02/23/2012 - Loading…

Home » News» Local
Loading…
Published: 1/18/2012 - Updated: 1 month ago


Ohio plans status check of Perrysburg solar firm

Start-up cut payments on 2 loans from state

BY KRIS TURNER
BLADE BUSINESS WRITER
Mario Gatto, left, Engineering Manager, shows Vice-President Joe Biden, right, and Dir. of Recovery for Auto Communities and Workers Ed Montgomery, a semi conductor panel ready for processing during a tour of the Perrysburg startup Willard & Kelsey Solar Group. Mario Gatto, left, Engineering Manager, shows Vice-President Joe Biden, right, and Dir. of Recovery for Auto Communities and Workers Ed Montgomery, a semi conductor panel ready for processing during a tour of the Perrysburg startup Willard & Kelsey Solar Group. THE BLADE/ANDY MORRISON Enlarge | Photo Reprints

State officials said Tuesday they will visit Willard & Kelsey Solar Group next month to check on the status of the Perrysburg company, which recently laid off about half its work force.

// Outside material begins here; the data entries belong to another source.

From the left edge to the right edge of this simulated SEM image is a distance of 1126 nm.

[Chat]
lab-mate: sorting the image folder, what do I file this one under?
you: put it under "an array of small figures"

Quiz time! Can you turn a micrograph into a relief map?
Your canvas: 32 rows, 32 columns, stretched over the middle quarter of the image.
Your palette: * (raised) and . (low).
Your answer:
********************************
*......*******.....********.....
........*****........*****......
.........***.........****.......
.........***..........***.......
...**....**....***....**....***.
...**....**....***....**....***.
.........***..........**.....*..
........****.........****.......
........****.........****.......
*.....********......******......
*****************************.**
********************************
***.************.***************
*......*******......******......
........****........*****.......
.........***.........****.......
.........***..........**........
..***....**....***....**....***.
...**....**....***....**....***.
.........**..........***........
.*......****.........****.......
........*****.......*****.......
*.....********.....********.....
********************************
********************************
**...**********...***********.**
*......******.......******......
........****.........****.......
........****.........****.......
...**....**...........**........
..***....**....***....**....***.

The company, which is partially funded by millions of dollars in state loans and grants, has reduced its payments on two loans provided by the state.

The start-up company has failed to live up to the production and staffing goals that its executive leadership set when it was formed in 2008. It laid off 40 employees this month.

In addition to the state loans, the company was conditionally approved for more than $3 million in state tax breaks, but it has not generated enough jobs to become eligible for those breaks, said Daryl Hennessy, assistant chief of the business services division at the state Department of Development.

“They created some jobs in their annual report but not at the level they said they were going to,” Mr. Hennessy said.

The company employs a little more than 80 people when it’s fully operational, said Michael Cicak, chief executive officer and chairman of the board. The company is privately held and does not release its financial information.

Mr. Cicak said Willard & Kelsey laid off employees because the company’s only assembly line is undergoing changes to produce more efficient solar panels.

Funding for that assembly line initially came from a $5 million loan from the state Office of Air Quality Development Authority. Officials from that department are arranging an inspection of the assembly line in February to ensure that money was well spent, said Todd Nein, interim executive director of the Office of Air Quality Development Authority.

“We really need to take a look at the line and what their plans are and what we’re able to do,” he said. “We really need to take a closer look at things.”

Mr. Nein said such an inspection is rare.

The $5 million is part of a $10 million loan that was partially disbursed in July, 2010. The rest of that money is set aside for the construction of a second assembly line, Mr. Nein said.

The first part of the loan has a two-year repayment plan, and Willard & Kelsey has been making payments on it, Mr. Nein said. Those payments recently were reduced and the state is working with the company to defer payments or create a longer payment schedule, he added.

Mr. Nein said the state has confidence in the company because its executives have experience with First Solar, one of the largest solar companies in the country.

The company also has reduced its payments on a $5 million loan from the Ohio Department of Development. It is paying about $7,800 a month on the interest of the loan, Mr. Hennessy said. That loan has a five-year timetable for repayment.

Mr. Cicak said he’s looking into various financial options to fund the company’s operations.

“No, I’m not closing,” he said Tuesday. “I’m going to try and work my way out of it.”

The company also received a rapid outreach grant for $500,000 from the Department of Development in 2008. That money was slated for job creation and retention, Mr. Hennessy said.

Adele Morris, policy director of the climate and energy economics project at the Brookings Institution, a Washington-based think tank, said she wouldn’t be surprised if cases similar to Willard & Kelsey’s appear across the country. Solar power is one of the most expensive areas of green energy and not every company is going to survive, she added.

“These are precious taxpayer dollars, and you want to be sure when you spend them you are not engaging in wishful thinking about what it’s going to accomplish,” Ms. Morris said. “I’m not saying that happened in this case in Ohio, but I think due diligence is critical.”

Mr. Cicak said more than $100 million has been invested in Willard & Kelsey and he’s determined to keep the company afloat.

“We’re trying to get more money so we can keep going big time,” he said.